Tuesday, July 15, 2014

LSASS at high CPU after SCCM 2012 updated to R2

This has been a tough nut to crack, and really leads to two Microsoft bugs that you might care to think about that can come together in a perfect storm.

We started to have enterprise issues with multiple applications, it was determined that all our domain controllers were running close to, or at, 100% CPU. LSASS was the offending process. Of course LSASS (Local Security Authority Subsystem Service) is the authenticating heart-and-soul of a domain controller so all we could be certain of, was that something on our network was beating on the domain controllers really hard. We started to investigate and took a Microsoft engineer along for the ride.

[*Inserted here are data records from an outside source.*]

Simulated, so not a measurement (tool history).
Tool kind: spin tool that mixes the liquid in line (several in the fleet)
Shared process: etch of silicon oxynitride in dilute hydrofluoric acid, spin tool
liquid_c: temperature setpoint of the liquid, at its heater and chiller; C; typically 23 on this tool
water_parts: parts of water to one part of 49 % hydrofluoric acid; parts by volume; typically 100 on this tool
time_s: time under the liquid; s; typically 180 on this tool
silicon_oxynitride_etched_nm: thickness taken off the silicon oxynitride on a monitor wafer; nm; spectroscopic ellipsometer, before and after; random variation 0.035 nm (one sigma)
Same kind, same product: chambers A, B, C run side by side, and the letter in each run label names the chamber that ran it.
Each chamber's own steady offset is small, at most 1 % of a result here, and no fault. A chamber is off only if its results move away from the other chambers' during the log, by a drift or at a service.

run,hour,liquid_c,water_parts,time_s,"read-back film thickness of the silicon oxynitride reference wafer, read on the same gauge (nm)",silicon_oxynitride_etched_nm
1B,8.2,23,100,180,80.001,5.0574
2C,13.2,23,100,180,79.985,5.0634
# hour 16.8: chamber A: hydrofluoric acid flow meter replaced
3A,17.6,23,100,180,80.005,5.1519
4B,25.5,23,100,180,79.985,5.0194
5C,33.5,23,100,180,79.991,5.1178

During office hours, the issue was very intermittent but we also noticed a similar effect happening every night around 11:30 pm. Since the general load on the domain is much smaller at night, the effect was not causing issues, but the effect was very measurable with CPUs running at 80% +. So, since that was a predictable event, we decided to focus on that.

A sniff using Microsoft's NetMon application was clumsy since I was trying to determine what object on our network was creating the traffic, and NetMon does not easily provide a 'top talkers' list (maybe someone can educate me on that) We used WireShark, and did some late night sniffs looking for the culprit.

http://www.wireshark.org/

Imagine my surprise to find that the traffic was coming from our entire workstation environment! (which is around 13,000 Windows PCs.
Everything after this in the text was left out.